This disclosure pertains generally to mobile communication devices, and more specifically to optimally controlling short-range wireless communication o mobile communication devices.
The use of highly-capable mobile communication devices such as the iPhone®, the BlackBerry® and the Treo® is increasing rapidly. Such devices often transmit and receive large amounts of data such as video and audio clips, photographs and email attachments. Although contemporary mobile communication devices are capable of creating and utilizing these types of media content, they do not intelligently use the communication media available to them to optimize transmission and receipt of media files. Instead, mobile communication devices tend to immediately send or receive data, insensitive to the cost charged by operators, the type of service currently available or the remaining battery life. This can result not only in large bills for consumers, but also in the rapid loss of battery life, making the device useless until it is recharged. These problems are exacerbated by factors such as the proliferation of connectivity options, the wide variations in carrier data plans and treatments of device roaming, transient appearance and disappearance of short-range wireless connectivity and the need to balance user expectations and device capabilities.

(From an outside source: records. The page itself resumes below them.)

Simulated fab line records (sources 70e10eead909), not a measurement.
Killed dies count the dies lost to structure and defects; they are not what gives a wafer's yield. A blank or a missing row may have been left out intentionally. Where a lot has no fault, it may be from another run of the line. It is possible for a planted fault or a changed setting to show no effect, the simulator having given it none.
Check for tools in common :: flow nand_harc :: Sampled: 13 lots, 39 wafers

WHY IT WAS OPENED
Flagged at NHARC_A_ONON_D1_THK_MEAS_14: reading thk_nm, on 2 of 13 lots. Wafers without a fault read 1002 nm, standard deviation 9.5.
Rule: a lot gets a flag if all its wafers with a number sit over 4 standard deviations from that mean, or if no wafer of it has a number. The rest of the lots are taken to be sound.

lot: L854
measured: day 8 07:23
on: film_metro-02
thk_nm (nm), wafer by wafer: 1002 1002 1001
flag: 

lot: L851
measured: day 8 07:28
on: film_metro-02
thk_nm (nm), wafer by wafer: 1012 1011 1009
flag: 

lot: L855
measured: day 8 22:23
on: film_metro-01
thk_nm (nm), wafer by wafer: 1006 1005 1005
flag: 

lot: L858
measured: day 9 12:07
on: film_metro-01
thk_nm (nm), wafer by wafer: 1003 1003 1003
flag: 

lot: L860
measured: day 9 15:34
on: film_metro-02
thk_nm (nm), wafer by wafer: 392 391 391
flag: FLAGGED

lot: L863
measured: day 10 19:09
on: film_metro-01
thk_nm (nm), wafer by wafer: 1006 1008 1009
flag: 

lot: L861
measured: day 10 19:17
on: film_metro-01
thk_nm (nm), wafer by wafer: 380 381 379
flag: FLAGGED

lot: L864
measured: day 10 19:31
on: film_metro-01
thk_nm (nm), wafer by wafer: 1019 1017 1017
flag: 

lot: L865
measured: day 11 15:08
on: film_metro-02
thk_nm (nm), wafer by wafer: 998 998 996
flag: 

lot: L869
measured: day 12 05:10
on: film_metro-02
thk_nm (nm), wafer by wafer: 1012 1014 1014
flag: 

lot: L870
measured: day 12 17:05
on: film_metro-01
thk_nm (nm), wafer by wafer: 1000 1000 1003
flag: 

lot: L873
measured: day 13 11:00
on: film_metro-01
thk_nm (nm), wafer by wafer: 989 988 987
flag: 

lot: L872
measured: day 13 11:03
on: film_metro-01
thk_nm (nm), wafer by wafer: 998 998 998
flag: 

Given the free or low-cost of 802.11 (WiFi) communication, it is advantageous to use this technology to transfer data items to and from mobile communication devices. However, the coverage area of a WiFi access point is quite small, and depending upon the user's location, WiFi access is often not available. Moreover, leaving the WiFi network interface card (NIC) on all the time wastes a lot of energy, and drains the battery. Therefore, it would be desirable for a mobile communication device to know just when to turn on the WiFI NIC and when to turn it off.
One option today is to leave the WiFi NIC on all the time, which causes the device to rapidly lose its stored battery charge. Another option is to ask the user of the device to manually turn the WiFi NIC on and off, which places a burden on the user. The WiFi NIC can also be turned off a short time after the last use, but this prevents the device from receiving incoming information when the user is not interacting with it, thus reducing the ability of the device to opportunistically communicate with the infrastructure. It would be desirable to address these shortcomings.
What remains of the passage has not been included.